I also remember having very vivid experiences of play, which were linked to colour and light as well. When I was three or four years old, I had my little table set up in my mom’s studio, and I was mixing inks and PVA glue together to make concoctions of colour, which then I spread out on acetates, let them dry, peeled them off and stuck onto my windows to make almost stained-glass panels.

Thinking about what I do now, it’s not far away from that.

 

You started out with smaller works – ones that could fit into galleries, like your 2013 Consumed piece for Barnaby festival – and then you progressed onto large-scale site-specific works. What challenges have you identified in moving out of the gallery space (and into bigger spaces)? 

I still make smaller works – I’m still as interested in making them as I ever was – that side of my practice hasn’t been cancelled out.

What ended up happening is that when you make a piece that’s of scale, people recognise that you can take on the challenges of space, and you end up getting offered more opportunities for site-specific works. At least, this is what happened to me.

However, I still crave those smaller gallery shows. Interestingly, I find making small-scale – human-scale – work more challenging, than making monumental site-specific works.

Each side has its difficulties and pleasures, but I can more easily get my head around those large spaces, I feel more familiar in that realm.

If it is not really about the difference in challenges, but more about the transition from one space to another, then how did you, as an artist, experience the transition to be like?

It was not an easy experience. When that transition clearly happened in 2014, I hit an absolute artists’ block, which resulted in a real confidence crisis. I questioned everything. I questioned why I was an artist, why I was making work about colour and light. Why colour? Why light? I had to take some time to pick apart and critique everything. Why was I doing this? Who was it for?

It was an emotional roller-coaster, it was a hard thing to do. I came out of the other side having found answers to those questions, which meant I could develop my voice as an artist. It meant that every work I would make is a self-portrait.

In essence, it means that every piece is linked.

 

How do you think this self-reflective period reflects and affects your work now?

After the period of self-critique, I devised five pointers that guide me when I’m conceiving a new piece.

Each time I aim to work with vivid colour; I aim to work with luminous light – either artificial or sunlight; and I aim to create work that is site-specific or site-responsive, meaning that I might take a pre-existing modular piece and reshape it to the site in a way that’s site-sensitive. I also aim to tap into people’s individual colour perception, so I usually end up spending a lot of time looking, listening and researching how we all see colours differently.

And finally, I aim to create an immersive environment. More specifically an environment that enables people to look at their surroundings more clearly or differently; it might also mean illuminating the surroundings to illuminate parts of the architecture that might not be visible; or it might mean making a piece of work that feels like it belongs to that space and feels like it has always been there.

These five points are almost like a manifesto to me – if I can tick every single one of them, I may have created a successful piece.

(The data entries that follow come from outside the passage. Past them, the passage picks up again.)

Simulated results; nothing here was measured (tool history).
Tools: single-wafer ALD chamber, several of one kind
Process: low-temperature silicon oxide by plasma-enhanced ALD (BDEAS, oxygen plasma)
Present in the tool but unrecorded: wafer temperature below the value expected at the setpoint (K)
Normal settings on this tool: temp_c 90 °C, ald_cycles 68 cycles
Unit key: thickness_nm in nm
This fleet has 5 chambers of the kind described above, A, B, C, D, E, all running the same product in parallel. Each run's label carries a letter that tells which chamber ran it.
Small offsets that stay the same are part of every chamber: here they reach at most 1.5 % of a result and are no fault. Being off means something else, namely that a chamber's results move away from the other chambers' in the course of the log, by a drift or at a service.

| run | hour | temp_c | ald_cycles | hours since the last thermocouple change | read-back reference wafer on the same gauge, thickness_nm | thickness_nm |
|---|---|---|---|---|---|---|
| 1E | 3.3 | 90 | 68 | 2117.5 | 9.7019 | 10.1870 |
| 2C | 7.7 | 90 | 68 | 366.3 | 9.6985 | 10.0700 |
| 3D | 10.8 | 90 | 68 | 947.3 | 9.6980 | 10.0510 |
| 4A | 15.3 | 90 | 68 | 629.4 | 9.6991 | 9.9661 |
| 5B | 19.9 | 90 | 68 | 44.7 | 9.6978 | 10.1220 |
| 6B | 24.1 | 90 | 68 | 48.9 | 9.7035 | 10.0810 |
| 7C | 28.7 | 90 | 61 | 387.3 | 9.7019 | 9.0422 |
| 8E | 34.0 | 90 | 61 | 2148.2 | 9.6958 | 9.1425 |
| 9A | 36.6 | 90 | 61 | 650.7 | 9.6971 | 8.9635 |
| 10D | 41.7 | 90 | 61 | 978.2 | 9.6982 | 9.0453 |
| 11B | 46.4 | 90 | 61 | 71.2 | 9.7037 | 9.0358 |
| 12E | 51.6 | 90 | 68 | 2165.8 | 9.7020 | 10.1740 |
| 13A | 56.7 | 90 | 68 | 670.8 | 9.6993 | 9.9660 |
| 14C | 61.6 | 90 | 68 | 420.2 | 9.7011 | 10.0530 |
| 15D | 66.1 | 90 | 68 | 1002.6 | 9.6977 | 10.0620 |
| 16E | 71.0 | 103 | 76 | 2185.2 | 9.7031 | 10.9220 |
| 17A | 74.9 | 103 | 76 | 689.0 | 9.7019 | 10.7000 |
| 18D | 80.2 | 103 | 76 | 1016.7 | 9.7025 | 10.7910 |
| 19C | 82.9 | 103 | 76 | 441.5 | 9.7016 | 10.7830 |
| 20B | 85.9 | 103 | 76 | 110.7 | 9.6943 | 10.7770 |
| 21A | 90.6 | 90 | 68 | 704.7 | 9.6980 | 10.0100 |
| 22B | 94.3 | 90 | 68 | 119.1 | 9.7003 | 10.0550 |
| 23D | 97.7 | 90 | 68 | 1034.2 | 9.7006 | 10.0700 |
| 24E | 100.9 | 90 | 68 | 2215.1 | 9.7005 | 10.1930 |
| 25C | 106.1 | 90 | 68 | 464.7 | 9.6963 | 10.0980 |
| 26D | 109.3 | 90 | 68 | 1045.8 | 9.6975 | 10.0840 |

This is why I had to have that gap. Thinking about the work I made pre-2014 – even though I had amazing opportunities, like Barnaby Festival in 2013 – the work is completely different to what I started making a couple of years later. I didn’t quite know how to achieve that impact, which only immersive light works have on audiences until I did it. I was completely in love with the results when I made my first large immersive artwork, which is how I knew how had to move forward.